Stratagem 11:Shut the Door to Capture the Thief.
“When dealing with a small and weak enemy, surround and destroy him. If you let him retreat, you will be at a disadvantage in pursuing him.”
—From The Thirty-Six Stratagems
Your customer is a capricious friend, quick to sample your competitor’s offer. You may wonder what she says about you in private or whom she visits when she’s out of sight. For much of her life, you cannot see or influence her. But you do enjoy moments of control. If you can recognize and capitalize on these moments, you may seize a profitable advantage over your competition.
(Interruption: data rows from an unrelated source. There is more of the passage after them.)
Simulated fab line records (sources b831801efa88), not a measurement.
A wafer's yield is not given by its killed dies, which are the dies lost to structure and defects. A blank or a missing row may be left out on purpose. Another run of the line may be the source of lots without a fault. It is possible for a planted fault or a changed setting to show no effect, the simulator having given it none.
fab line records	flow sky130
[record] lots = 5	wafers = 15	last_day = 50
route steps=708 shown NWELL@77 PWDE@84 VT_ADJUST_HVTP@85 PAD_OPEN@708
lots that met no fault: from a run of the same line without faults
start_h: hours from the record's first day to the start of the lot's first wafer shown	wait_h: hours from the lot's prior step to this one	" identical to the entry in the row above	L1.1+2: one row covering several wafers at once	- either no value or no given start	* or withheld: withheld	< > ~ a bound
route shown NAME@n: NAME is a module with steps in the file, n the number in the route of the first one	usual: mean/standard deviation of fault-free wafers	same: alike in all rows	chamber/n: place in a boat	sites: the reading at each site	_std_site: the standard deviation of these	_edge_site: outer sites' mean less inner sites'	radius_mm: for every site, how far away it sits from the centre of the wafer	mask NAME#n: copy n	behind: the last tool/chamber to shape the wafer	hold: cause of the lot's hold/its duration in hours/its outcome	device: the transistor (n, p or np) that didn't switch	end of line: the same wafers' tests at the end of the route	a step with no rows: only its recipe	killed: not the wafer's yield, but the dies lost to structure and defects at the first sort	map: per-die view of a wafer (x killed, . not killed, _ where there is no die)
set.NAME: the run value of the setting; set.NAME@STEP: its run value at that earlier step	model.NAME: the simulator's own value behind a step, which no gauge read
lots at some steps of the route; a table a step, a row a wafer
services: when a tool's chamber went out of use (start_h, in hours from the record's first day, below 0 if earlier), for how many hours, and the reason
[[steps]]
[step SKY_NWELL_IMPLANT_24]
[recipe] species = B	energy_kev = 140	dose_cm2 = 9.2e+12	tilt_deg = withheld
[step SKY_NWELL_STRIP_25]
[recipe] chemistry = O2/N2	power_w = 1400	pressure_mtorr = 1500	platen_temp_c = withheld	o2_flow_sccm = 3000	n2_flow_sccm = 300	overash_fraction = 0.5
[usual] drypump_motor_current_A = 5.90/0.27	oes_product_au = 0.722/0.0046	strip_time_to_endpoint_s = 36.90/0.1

As the 1990s began, for example, Barnes & Noble embraced a new concept in book retailing that would transform its industry. Until then a bookstore was for buying books: The customer knew
what he or she needed, visited a store, asked for the book, purchased it, and walked away.
Barnes & Noble recognized it was forfeiting a moment of control by too easily letting customers to walk out of its doors. By thinking through what else a customer might want to buy while inside a store, it conceived of a web of new businesses to surround its clientele. Barnes & Noble expanded the book-shopping experience to include comfortable couches for browsing, a café offering food and drink, children’s play areas, and larger magazine and music sections. The company widened its aisles and scattered reading chairs throughout to encourage clientele to linger. If the amount a customer spends depends on the number of products available for purchase and the amount of time she or he browses in a store, Barnes & Noble multiplied both parts.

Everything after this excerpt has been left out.